Pieces of rock from space land on Earth every hour, says Professor Phil Bland of Curtin’s Department of Applied Geology, who has set up an ambitious project to match meteorites with their cosmic origins.
‘Shooting stars’ are not stars at all, explains Bland. They are meteors – streaks of light caused by small pieces of rock that burn up as they enter Earth’s atmosphere. Most are destroyed during their descent, but bigger rocks can make it to the ground.
“When one of these things lands on Earth, you’ve got a chunk of asteroid,” says Bland. “We’re amazingly lucky to get these samples, basically for free, from a whole bunch of different objects in the asteroid belt, even from Mars or the Moon.”
Bland and his team have set up a network of 32 cameras, 130 km apart, across much of remote Western Australia and South Australia, with the aim of triangulating meteorite trajectories as they approach Earth. From the photos, they can determine where in the Solar System the rock originated.

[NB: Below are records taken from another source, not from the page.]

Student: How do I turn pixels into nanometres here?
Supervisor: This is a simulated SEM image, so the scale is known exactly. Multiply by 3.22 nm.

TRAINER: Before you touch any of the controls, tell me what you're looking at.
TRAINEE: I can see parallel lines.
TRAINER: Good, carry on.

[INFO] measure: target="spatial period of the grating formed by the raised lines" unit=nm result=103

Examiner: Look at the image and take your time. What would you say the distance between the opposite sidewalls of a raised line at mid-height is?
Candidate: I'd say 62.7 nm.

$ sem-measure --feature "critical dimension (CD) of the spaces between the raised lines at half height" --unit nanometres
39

“It’s a lot trickier to work out where it will land on Earth,” says Bland. Factors like the size of the rock and whether or not it breaks up into fragments, as well as wind conditions, all affect where the pieces land. If it lands in the desert and the team gets to it quickly, it should be in pristine condition.
A sister project, Fireballs in the Sky, involves a smartphone app that the general public can use to record and report meteor tracks. If several people send in reports of the same meteor, Bland’s team can respond with details of its origin. “If you are out on a clear night, look up – I guarantee that in an hour you’ll see something amazing!” he says.